Dean Evans, owner of a toy store and farm toy museum in Stover, Mo., displays part of his personal collection of toy tractors. He is shown here holding his oldest toy tractor, a circa 1946-48 John Deere Model A tractor, which he received as a child.

Toy Store and Farm Toy Museum owner Dean Evans is well-versed in both model tractors and tractor models and when he dies, he knows exactly what will happen.

“My wife’s going to call the auctioneer before she calls the funeral home,” he said, laughing as he stood outside the building that houses hundreds of toy tractors.

The collection includes a few he played with as a youngster growing up on a farm in Humeston, Iowa, in the 1940s and ’50s.

Dean, about to turn 54, never strayed too far off the farm as an adult until the late 1980s, when he started thinking a change might be in order. He remembers clearly the incident that clinched his decision: at his farm sale in April 1990, he traded his Case 400 tractor for six toy counterparts.

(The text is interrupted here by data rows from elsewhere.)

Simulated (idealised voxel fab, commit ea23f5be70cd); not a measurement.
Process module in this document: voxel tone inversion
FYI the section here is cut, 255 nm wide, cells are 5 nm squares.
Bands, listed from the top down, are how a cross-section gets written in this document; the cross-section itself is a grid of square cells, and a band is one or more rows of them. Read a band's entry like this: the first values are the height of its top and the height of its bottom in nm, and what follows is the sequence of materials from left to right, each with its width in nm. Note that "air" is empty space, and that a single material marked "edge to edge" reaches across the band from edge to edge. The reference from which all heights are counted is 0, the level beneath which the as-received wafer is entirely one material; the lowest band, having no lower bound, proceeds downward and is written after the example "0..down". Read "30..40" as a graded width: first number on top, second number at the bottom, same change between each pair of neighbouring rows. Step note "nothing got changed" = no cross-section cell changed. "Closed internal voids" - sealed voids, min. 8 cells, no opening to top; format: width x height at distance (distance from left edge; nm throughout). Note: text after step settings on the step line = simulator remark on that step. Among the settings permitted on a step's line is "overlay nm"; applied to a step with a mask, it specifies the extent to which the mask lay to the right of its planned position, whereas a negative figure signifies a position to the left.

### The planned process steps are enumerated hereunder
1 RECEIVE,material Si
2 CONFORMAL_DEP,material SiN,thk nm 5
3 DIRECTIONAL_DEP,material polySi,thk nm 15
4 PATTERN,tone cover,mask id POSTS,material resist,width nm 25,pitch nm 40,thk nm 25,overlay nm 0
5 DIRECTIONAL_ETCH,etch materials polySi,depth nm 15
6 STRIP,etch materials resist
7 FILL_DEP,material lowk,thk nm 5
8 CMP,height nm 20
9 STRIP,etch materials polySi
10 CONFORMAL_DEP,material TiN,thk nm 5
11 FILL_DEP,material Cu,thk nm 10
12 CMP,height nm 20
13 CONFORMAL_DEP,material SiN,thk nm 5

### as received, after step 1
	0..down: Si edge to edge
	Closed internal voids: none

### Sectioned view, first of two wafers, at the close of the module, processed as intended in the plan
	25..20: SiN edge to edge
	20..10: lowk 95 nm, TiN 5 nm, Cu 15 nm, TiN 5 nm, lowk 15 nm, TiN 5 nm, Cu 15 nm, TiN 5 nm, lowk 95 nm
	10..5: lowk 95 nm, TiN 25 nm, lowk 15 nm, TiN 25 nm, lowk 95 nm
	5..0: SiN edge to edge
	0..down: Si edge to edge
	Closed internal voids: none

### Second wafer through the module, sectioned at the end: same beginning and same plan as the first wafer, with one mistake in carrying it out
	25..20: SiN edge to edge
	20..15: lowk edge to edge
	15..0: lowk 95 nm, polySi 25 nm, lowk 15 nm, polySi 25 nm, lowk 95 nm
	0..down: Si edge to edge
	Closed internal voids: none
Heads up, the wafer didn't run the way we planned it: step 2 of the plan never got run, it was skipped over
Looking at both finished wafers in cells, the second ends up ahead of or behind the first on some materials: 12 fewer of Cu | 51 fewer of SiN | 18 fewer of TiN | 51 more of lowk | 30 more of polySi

“I wasn’t going to get what I wanted (in cash) for it, so I made a trade,” Dean explained. He got a 2390 Case, a 1456 International, and four others the makes of which he can’t recall.

Most of the 700 toy tractors and farm implements in his collection are brightly painted – green John Deeres and Olivers, blue Fords, red Internationals and Massey-Harrises and so on. But Dean hasn’t yet been able to bring himself to touch with any brush the dull gray, late-1940s John Deere ‘A’ with the closed flywheel.